Gas Laws - Physics for Aviation

The simple structure of gases makes them readily adaptable to mathematical analysis from which has evolved a detailed theory of the behavior of gases. This is called the kinetic theory of gases. The theory assumes that a body of gas is composed of identical molecules which behave like minute elastic spheres, spaced relatively far apart and continuously in motion.

The degree of molecular motion is dependent upon the temperature of the gas. Since the molecules are continuously striking against each other and against the walls of the container, an increase in temperature with the resulting increase in molecular motion causes a corresponding increase in the number of collisions between the molecules. The increased number of collisions results in an increase in pressure because a greater number of molecules strike against the walls of the container in a given unit of time.
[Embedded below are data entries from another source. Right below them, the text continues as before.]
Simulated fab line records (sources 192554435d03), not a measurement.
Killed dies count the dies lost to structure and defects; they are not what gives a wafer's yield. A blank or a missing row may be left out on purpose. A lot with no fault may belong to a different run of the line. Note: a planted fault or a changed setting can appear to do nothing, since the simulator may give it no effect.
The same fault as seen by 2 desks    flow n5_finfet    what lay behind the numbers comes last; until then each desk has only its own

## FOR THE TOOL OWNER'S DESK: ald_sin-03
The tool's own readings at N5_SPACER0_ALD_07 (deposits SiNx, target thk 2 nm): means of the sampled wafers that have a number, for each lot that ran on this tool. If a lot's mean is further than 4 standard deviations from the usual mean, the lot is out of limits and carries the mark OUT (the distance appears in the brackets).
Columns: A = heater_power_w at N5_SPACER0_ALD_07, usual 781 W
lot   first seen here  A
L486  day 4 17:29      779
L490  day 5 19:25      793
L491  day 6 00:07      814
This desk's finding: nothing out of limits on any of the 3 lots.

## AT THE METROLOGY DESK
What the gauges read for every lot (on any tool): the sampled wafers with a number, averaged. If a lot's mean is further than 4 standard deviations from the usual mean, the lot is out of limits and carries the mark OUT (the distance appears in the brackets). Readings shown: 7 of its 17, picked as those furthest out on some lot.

If the container were an open vessel, the gas would expand and overflow from the container. However, if the container is sealed and possesses elasticity, such as a rubber balloon, the increased pressure causes the container to expand. For instance, when making a long drive on a hot day, the pressure in the tires of an automobile increases, and a tire which appeared to be somewhat “soft” in cool morning temperature may appear normal at a higher midday temperature.

Such phenomena as these have been explained and set forth in the form of laws pertaining to gases and tend to support the kinetic theory.


Boyle’s Law

As previously stated, compressibility is an outstanding characteristic of gases. The English scientist, Robert Boyle, was among the first to study this characteristic that he called the “springiness of air.” By direct measurement he discovered that when the temperature of a combined sample of gas was kept constant and the absolute pressure doubled, the volume was reduced to half the former value. As the applied absolute pressure was decreased, the resulting volume increased. From these observations, he concluded that for a constant temperature the product of the volume and absolute pressure of an enclosed gas remains constant. Boyle’s law is normally stated: “The volume of an enclosed dry gas varies inversely with its absolute pressure, provided the temperature remains constant.” The following formula is used for Boyle’s law calculations. Remember, pressure needs to be in the absolute.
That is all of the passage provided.